An academic is calling for public debate on public access to Crown-owned farmland, saying the law governing access is ambiguous and is begging for further clarification.
The Crown owns more than a million hectares of South Island high country, the bulk of which is leased to farmers through pastoral leases which can be perpetually renewed.
University of Canterbury senior lecturer Dr Ann Brower said historically the law governing pastoral leases did not give farmers exclusive possession of the land, but only the right to graze it. This would imply the public has greater rights to access these high country stations. But she said decades of lobbying had created a perceived right of exclusive access.
“Other parts of the Land Act have ‘exclusive’ rights written into it, but it’s conspicuously absent from the law regarding pastoral leases,” Brower said. “If lawmakers had meant to say exclusive, they would have said it.”
The law was tested in 2008 when Fish and Game went to the High Court to seek a judgement on whether farmers had the exclusive right of possession, however, the court found in favour of high country farmers.
But Brower said the decision was “muddy” and was “begging for further clarification” through a government review.
“The government has the power to legislate and can amend the Land Act to say ‘exclusive’, or they could make Crown land explicitly more open to access. It’s time for a public debate on this.”

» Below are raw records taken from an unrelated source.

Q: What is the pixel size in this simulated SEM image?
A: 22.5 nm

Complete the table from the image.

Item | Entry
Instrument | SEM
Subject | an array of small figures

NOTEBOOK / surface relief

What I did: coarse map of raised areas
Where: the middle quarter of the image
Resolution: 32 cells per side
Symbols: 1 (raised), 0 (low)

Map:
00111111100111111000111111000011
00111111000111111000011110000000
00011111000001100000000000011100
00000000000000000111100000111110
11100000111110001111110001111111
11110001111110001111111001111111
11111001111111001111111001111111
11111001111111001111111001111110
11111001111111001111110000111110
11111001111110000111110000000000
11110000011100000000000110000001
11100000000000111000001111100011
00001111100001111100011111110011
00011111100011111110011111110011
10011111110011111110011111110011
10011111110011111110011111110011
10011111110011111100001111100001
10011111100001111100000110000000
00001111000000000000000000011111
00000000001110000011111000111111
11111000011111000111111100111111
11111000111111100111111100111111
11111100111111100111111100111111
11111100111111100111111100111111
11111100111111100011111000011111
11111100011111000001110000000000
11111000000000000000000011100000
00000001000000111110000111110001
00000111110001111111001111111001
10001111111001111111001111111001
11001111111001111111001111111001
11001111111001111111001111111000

Another option to clarify the law would be if “a brave trespasser” was taken to court for tramping on farmland, forcing the leaseholder to prove their exclusive right of possession.
Federated Mountain Clubs (FMC) president Peter Wilson disagreed with Brower’s interpretation of the law and said access to high country farmland is the best it has been in years. Trampers already had access to large swathes of the country and a law change wasn’t necessary, he said.
“Forty-five per cent of the South Island is conservation estate which has free access,” Wilson said. “If you add in river beds, lakes, council reserves and parks, you’re looking at 50 to 60 per cent which has public access.”
The best way forward was to work with farmers, not against them, he said.
“Litigating for a right to roam won’t help. It will generate a backlash from farmers, which may take years to resolve and farmers might be inclined to lock the gate because they’re being taken to court again. It also risks seeing the law go further against the public interest.”